There are a handful of SCM best practices that can optimize continuous integration.  This post will look at:

• Establishing a staging and isolation hierarchy
• Automating builds at all stages in the hierarchy

Establishing a staging and isolation hierarchy for optimizing Continuous Integration

Proponents of continuous integration commonly suggest branching as little as possible and having developers work directly from the mainline as much as possible. However, this approach has several difficulties:

• It puts the stability of the mainline at risk
• It presupposes that traditional legacy branches are the only available isolation mechanism
• It decreases the flexibility and agility required for fast iterative development

With modern SCM systems, a better approach is to implement a staging and isolation hierarchy for the development process. A staging and isolation hierarchy uses objects in the SCM system to represent the dependencies between development groups and process steps. For example, you may wish to model the following teams and activities:

• Release engineering
• Quality assurance
• Product engineering
• Component engineering

Each team or activity is assigned the equivalent of a private workspace (variously called “streams” or “branches” depending on the SCM system). Each team then receives the same benefits of private workspaces that individual developers receive.  With a staging hierarchy, changes move from less stable configurations to more stable as they are tested and deemed “good” for the next level. This allows the code to be stabilized as it gets ready for release without developer downtime. It also allows additional separation for each team if needed, so that the team’s changes can be integrated and tested before the components are integrated together.

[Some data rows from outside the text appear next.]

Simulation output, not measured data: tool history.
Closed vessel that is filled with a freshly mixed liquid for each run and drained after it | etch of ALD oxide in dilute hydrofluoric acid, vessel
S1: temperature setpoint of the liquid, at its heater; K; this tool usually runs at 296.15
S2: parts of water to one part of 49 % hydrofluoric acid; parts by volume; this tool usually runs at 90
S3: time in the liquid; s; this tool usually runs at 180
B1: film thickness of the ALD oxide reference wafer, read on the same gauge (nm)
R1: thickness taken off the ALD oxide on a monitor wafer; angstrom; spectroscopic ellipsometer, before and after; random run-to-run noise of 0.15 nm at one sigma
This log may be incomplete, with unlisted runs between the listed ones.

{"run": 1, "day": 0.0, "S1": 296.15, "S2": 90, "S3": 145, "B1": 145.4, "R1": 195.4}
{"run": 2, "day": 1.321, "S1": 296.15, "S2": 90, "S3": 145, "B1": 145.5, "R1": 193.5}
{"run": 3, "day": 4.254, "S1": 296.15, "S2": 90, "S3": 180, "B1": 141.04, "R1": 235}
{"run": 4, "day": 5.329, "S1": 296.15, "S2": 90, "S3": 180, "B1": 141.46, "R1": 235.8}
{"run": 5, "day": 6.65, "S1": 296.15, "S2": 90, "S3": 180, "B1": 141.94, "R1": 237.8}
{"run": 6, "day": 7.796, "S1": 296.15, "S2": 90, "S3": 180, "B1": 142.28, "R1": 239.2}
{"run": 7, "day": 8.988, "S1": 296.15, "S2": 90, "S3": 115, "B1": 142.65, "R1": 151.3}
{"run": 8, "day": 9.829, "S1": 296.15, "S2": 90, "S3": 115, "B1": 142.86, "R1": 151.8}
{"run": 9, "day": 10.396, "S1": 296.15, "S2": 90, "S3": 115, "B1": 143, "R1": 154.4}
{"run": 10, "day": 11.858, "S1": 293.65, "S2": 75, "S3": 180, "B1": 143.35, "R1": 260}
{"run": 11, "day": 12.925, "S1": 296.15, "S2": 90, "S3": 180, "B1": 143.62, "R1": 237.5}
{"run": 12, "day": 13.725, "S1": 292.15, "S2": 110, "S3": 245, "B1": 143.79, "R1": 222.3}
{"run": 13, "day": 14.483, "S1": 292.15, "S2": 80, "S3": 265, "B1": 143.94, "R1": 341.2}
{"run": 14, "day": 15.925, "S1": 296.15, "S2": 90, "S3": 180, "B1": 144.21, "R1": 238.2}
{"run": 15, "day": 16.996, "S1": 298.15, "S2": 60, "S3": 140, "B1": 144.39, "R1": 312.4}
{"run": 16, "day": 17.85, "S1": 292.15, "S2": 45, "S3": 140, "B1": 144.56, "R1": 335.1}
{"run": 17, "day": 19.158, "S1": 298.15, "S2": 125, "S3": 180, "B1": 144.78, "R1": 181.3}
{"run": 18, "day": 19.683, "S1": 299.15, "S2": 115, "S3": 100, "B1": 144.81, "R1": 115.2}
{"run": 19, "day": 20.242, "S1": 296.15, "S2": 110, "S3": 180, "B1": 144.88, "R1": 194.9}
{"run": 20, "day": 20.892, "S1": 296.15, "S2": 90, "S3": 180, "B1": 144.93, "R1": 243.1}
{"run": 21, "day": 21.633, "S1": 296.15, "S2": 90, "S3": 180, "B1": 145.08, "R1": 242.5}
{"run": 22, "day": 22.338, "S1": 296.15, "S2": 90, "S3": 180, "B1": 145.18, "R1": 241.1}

In this figure, there are four development teams as well as an area for accepting third-party code drops.  The teams are located in different geographical areas. The hierarchy represents the normal flow of changes through development from stage to stage. In the example of the above figure, changes provided by the GUI product engineering team in India flow from individual developer workspaces (not shown for brevity) to the GUI stage, where they can be continuously integrated and tested. Mature changes then flow to the UI_int stage and on to the QA and Release (Rel) stages, again being subject to continuous integration and testing at each stage. The web development team in Austin picks up well-tested changes from the UI_int stage and uses them as the basis of their development work; when the web changes are mature they can be pushed up the hierarchy and subject to broader testing in the UI_int, QA and Rel stages.

Using a development hierarchy provides more opportunities for check-pointing. Every change introduced into the system is a potential source of failure, and thus a potential checkpoint. If a change proves to be unstable, you can return both the source stage and the destination stage back to a previous checkpoint. By contrast, mainline development only offers you a single opportunity for check-pointing, specifically, the state of the main codeline itself. Unless your development process includes “freezing” the mainline for a long enough period to build, test and otherwise validate, the chances of isolating and check-pointing at an appropriately fine level of code granularity are slim, making any available checkpoints stale and of limited utility.

Automating builds at all stages in the hierarchy

In order to give developers prompt feedback about the changes submitted, the code must be built frequently, ideally several times per day. A continuous integration server such as CruiseControl, CruiseControl.NET or Draco.NET can be employed to automate this process. The continuous integration server periodically polls the SCM system for changes, populates the changes to the build server, initiates the build process, and reports the results of the build and unit tests.  It is important to note here that the continuous integration server utilizes the existing build scripts and build environment to execute the build. For example, if make is used to compile and link components written in C, then the continuous integration server will call the makefile to initiate the build process.  Because the continuous integration system uses the existing build, it is important for development groups to devote time and effort to:

• Making the build as fast as possible,
• Building automated unit tests and
• Including unit tests as part of the build process.

Spending time on these items, even if it involves some rework of the build system to make it more compatible with a continuous integration environment, will improve not only the build process but the overall quality of the software release.

When utilizing continuous integration, it is crucial to communicate the results of the builds to the entire development team. Continuous integration system planners should consider a scalable communications method such as e-mail notification or an internal website to display build results.

Continuous integration servers such as CruiseControl come with built-in web reporting that can be easily customized, so that build results can be displayed on LCD panels in common areas at geographically dispersed locations. In this way, team members can easily see and respond to the build results and reduce the “fix latency” often encountered with nightly or weekly integration build approaches.